Which version of Manoah shows up in 2024?
This story was excerpted from Keegan Matheson’s Blue Jays Beat newsletter. To read the full newsletter, click here. And subscribe to get it regularly in your inbox.
Each year, when a new season starts to creep over the horizon, I think about Day 1 of Spring Training.
The players will pour into the Blue Jays’ player development complex in Dunedin, Fla., with the same nervous excitement you once felt on the first day of school, only the new shoes and backpacks are replaced with new Range Rovers and Corvettes. This begins the wave of familiar faces strolling in from the parking lot … and just as many opportunities to quietly whisper, "Who’s that guy?"
At different points of the offseason, I'll ask myself which question -- or player -- I’m most interested in on Day 1. Three months ago, it was Alek Manoah.
It’s still Alek Manoah.
Coming off a dreadful 2023 season that landed Manoah in the Minors twice, half-true theories growing new branches each time, Manoah enters ‘24 as the single biggest variable on this roster. There is a pitcher to be rebuilt here, of course, but that pitcher is a person first and foremost. The relationships Manoah has with the Blue Jays, his teammates and himself are important here. The baseball part can follow.
Manager John Schneider has kept in touch with Manoah over the offseason and planned to spend time with him in Miami. From observing Schneider over the years and speaking with so many of the players he’s managed, this feels like an opportunity for Schneider to shine as a leader.
“I don’t think the relationship ever changed,” Schneider said. “I get where it was a tough spot for him and a tough couple of weeks or months for Alek. Being as competitive as he is, he was frustrated at times being sent down like that. I’m confident that relationship is going to be strong. That’s something that, as I’m sitting after the season, I want to not lose sight of that. I think it’s easy to do so, especially in your first year when you’re dealing with a lot of different things, so it’s [about] keeping those player relationships in the forefront.”
So, who is Alek Manoah now? Is he a 2.24 ERA guy, beating his chest while his chains bounce off the Blue Jays’ logo following a strikeout … or is he a 5.87 ERA, a lion without its roar?

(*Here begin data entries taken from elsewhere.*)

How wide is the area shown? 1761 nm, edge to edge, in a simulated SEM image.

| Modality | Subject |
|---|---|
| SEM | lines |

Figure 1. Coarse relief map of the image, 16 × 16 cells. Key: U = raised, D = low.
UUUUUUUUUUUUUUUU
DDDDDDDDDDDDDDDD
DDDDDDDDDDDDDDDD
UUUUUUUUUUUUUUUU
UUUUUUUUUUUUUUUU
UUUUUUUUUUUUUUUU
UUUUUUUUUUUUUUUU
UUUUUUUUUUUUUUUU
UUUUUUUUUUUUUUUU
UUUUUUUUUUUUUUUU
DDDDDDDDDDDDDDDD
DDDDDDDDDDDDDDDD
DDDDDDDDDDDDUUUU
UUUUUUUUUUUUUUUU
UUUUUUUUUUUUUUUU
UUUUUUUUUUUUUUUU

The answer is always hidden somewhere in the middle, but given the strength of their rotation with Kevin Gausman, José Berríos, Chris Bassitt and Yusei Kikuchi, the Blue Jays don’t need Manoah to set the world on fire. If he can provide reliable, back-end innings and protect Toronto from dipping into its rotation depth -- which is not strong enough today -- that’s a success.
“It was, I assume, a big learning experience for him last year,” said Kevin Kiermaier, who faced Manoah in his dominant 2022 season before joining the Blue Jays. “He’s probably a guy who has never struggled his whole life. He was awesome in high school, really good at West Virginia, really good in the Minor Leagues, really good in the big leagues. Sometimes, you get punched in the mouth and see how you respond. I don’t think things went his way, but you’ve got to be a pro about a lot of certain things along the way.”
There it is.
One of the biggest separating factors for young players is how they deal with failure or challenges on the field. For many top prospects, those failures don’t come until they’re on the biggest stage. Learning and adjusting against a 19-year-old is just slightly different than doing it against Aaron Judge and Mike Trout.
Kiermaier felt at times that Manoah’s mental and physical game weren’t necessarily in sync, which will earn a nod of agreement from most who watched him pitch in 2023. You could sense in the veteran voice of Kiermaier that there is an urgency for Manoah to return to his old form, but also an understanding of what this game can do to a player, even those with gifts most others don’t have.
“He’ll have a clean slate heading into 2024,” Kiermaier said, “but I hope he’s as motivated as ever. When he is on his game, he’s one of the best pitchers in the game. When you see a teammate go through stuff like that, I would always want to remind him and say, ‘Hey, don’t forget how bad of a dude you are. You are one of the best on the planet.’”
Perhaps calling it the “old version of Manoah” is too dismissive. Who we saw in 2022 is the fullest, brightest version of him. That still exists. It’s just a question of how far beneath the surface both Manoah and the Blue Jays need to reach together.